## Problem:

Given a positive int n, return true if it contains a 1 digit. Note: use % to get the rightmost digit, and / to discard the rightmost digit.

hasOne(10) → true
hasOne(22) → false
hasOne(220) → false

## Solution:

public boolean hasOne(int n)
{
while(n%10!=0||n==10)
{
if(n%10 == 1)
return true;
else
n/=10;
}

return false;
}

#### 15 comments :

1. I realize your solution was probably preferable, but I found another way:

public boolean hasOne(int n) {
String nString = n + "";
return nString.contains("1");
}

2. If you put in "100", it returns false.
However, 100 has a 1 digit in it

1. Indeed, the Solution at the top isn´t clean.

3. A more efficient way of doing that, Chris, is :

public boolean hasOne(int n) {
String num = Integer.toString(n);
return num.contains("1");
}

4. Another way of doing so:

public boolean hasOne(int n) {
return (String.valueOf(n).indexOf("1") != -1);
}

5. recursively..

public boolean hasOne(int n) {
if(n < 1) return false;
int x = n%10;
if (x == 1) return true;
else return hasOne(n/10);
}

6. Your solution won't work for multiples of 10 other than 10.

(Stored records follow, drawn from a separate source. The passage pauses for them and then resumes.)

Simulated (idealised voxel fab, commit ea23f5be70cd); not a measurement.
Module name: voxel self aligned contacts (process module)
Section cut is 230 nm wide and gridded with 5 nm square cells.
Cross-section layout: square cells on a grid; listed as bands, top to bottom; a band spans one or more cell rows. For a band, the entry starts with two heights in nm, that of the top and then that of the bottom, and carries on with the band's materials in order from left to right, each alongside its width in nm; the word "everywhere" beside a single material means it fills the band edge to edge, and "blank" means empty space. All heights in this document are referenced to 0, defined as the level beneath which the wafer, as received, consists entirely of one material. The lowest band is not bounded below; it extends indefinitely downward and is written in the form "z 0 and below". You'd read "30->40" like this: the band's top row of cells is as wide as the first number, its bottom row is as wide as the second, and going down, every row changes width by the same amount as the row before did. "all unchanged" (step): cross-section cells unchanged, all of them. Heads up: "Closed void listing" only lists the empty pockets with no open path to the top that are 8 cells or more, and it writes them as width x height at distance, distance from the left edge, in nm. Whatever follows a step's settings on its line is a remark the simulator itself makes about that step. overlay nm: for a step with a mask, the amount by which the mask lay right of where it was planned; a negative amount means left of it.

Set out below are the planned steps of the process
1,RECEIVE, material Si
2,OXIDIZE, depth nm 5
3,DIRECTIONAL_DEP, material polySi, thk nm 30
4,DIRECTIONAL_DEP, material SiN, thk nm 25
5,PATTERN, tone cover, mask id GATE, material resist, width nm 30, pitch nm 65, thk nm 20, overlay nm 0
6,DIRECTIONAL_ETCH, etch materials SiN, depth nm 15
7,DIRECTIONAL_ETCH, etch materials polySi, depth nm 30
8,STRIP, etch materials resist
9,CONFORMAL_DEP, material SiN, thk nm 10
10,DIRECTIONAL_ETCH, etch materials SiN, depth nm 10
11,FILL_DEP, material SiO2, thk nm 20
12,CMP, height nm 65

7. public boolean hasOne(int n) {
while(n>0){
if(n%10==1) return true;
else n=n/10;
}
return false;
}

8. public boolean hasOne(int n) {
return String.valueOf(n).contains("1");
}

9. public boolean hasOne(int n) {
return (i+"").contains("1");
}

10. public boolean hasOne(int n) {
for (; n > 0; n = n / 10 ) {
if ( n % 10 == 1) return true;
}
return false;
}

11. public boolean hasOne(int n) {
if(n%10==1)return true;
if(n==0)return false;
return hasOne(n/10);
}

12. String str = Integer.toString(n);
return str.length()>str.replaceAll("1","").length();